Burns and Novick depict the southern guerrilla movement as being controlled by the Hanoi Politburo when the National Liberation Front (NLF) was founded in direct response to the 10/59 law passed by South Vietnamese premier Ngo Dinh Diem that allowed for the execution of regime opponents after a military trial.

Burns and Novick also leave out some of the sinister aspects of nation building in the late 1950s, such as the police training program led by CIA advisers working under the cover of Michigan State University (MSU) who imported surveillance equipment and built up Diem’s secret police.

The film suggests that the U.S. was deceived by Diem who promoted undemocratic methods against Americans’ advice. However, MSU police adviser Arthur Brandstatter wrote to his colleague Ralph Turner that he supported Diem’s position regarding the role of the Civil Guard in “neutralizing VC activity” and “never agreed with the position that the Americans should try to help develop a democratic police force under conditions of instability and insurgency.”

These comments directly fly in the face of the film’s presentation.

According to Burns and Novick, the tragedy of the Vietnam War was a product of the political climate of the Cold War. The film makes a point of showing a map of the Soviet Union overrunning Eastern Europe and then attempting to do the same with Iran, Turkey and the Mediterranean, particularly in Greece.

This history is flawed, however, because in Greece it was the U.S. and UK that intervened militarily on behalf of royalist forces who had collaborated with the Nazis, while the Soviet Union maintained its pledge under the Yalta agreements not to back the left-wing rebels.

The USSR also only consolidated pro-communist regimes in Eastern Europe after the U.S. had implemented the Marshall Plan, interfered in election in Italy and infiltrated secret teams, led by ex-Nazi collaborators, to foment revolutions in Eastern Europe.

Burns and Novick quote Richard Nixon, Lyndon B. Johnson and other proponents of the domino theory who feared that if Indochina fell, all of Southeast Asia would follow.

Left out, however, is how anticommunist fears were used to advance a larger imperialistic policy designed to consolidate a chain of military bases from Okinawa through the Ryukyu Islands, which were threatened by the communist revolutions.

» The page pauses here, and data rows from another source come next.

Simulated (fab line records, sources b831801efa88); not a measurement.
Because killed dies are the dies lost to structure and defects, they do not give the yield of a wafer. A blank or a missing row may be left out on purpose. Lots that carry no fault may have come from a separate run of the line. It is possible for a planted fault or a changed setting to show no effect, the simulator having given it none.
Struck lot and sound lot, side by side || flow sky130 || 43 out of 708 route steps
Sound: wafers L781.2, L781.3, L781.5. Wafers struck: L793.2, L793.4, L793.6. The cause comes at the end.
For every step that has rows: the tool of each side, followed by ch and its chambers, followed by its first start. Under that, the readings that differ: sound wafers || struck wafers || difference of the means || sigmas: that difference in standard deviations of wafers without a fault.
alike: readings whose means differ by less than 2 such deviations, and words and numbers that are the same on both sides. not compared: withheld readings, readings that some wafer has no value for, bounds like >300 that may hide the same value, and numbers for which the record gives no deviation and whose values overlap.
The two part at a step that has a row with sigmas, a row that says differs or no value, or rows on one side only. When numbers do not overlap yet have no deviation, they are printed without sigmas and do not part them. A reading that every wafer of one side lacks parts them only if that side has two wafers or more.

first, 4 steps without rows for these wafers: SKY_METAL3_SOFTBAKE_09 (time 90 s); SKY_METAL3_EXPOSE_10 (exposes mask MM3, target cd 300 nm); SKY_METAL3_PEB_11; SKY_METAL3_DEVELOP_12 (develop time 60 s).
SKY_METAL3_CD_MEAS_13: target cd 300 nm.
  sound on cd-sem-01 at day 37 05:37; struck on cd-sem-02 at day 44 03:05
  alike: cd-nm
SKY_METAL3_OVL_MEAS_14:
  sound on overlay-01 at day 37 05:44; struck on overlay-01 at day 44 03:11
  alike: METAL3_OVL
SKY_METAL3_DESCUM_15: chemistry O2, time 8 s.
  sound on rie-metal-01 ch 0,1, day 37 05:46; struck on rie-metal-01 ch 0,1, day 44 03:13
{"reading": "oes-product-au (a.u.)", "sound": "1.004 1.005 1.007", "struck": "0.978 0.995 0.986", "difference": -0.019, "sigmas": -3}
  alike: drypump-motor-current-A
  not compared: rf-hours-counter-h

Political analyst Noam Chomsky has explained that Vietnam was never going to invade any of its neighbors. The real fear of policy makers was that successful independent socialist development in Vietnam would serve as a model to other countries, including those with key strategic value such as Indonesia and Japan.

None of this is discussed in Burns and Novick’s documentary which relies on clips from policy-makers and commentary from old Cold Warriors mixed with a balance of Vietnamese voices who do not address the war’s imperialist underpinnings on the American side.

The implications are considerable in light of the fact that the United States has been constantly at war since the Vietnam War ended and continues to be deceptive about the motives underlying these wars.
Posted by chinese58
NELA. after 30 years in Dallas.
Member since Jun 2004
30348 posts
Posted on 9/20/17 at 1:06 pm to
It's history. We all saw Stripes.

Posted by Othello
the Neptonian Steel Mines
Member since Aug 2013
22923 posts
Posted on 9/20/17 at 2:03 pm to
Does he mention all the drug running that was going on? Drugs were being shipped in dead American soldier's caskets to America. Mainly heroin. They show that in American Gangster.
Posted by BugAC
St. George
Member since Oct 2007
52749 posts
Posted on 9/20/17 at 2:27 pm to
quote:

Once again, name one battle we were defeated in. Can't mark a loss due to objective. The war was lost by SVN because they couldn't/wouldn't stop the NV. We did. Every single time. The politicians sought a way out, which was started by the NV after Linebacker II...and the reasoning for that is NV was defenseless as a result.

Now, was the result wanted? No, but in now was the U.S. defeated or beaten. So don't pull that shite.


It was a political loss. War is politics. War is the continuation of politics by other means. We may have won the military battles. But we lost the objective, ergo, the war.
Posted by ClientNumber9
Member since Feb 2009
9312 posts
Posted on 9/20/17 at 4:02 pm to
quote:

That's just not true about British colonies fairing better


Yes it is. India is light years ahead of their regional neighbors of Pakistan and Bangladesh, etc.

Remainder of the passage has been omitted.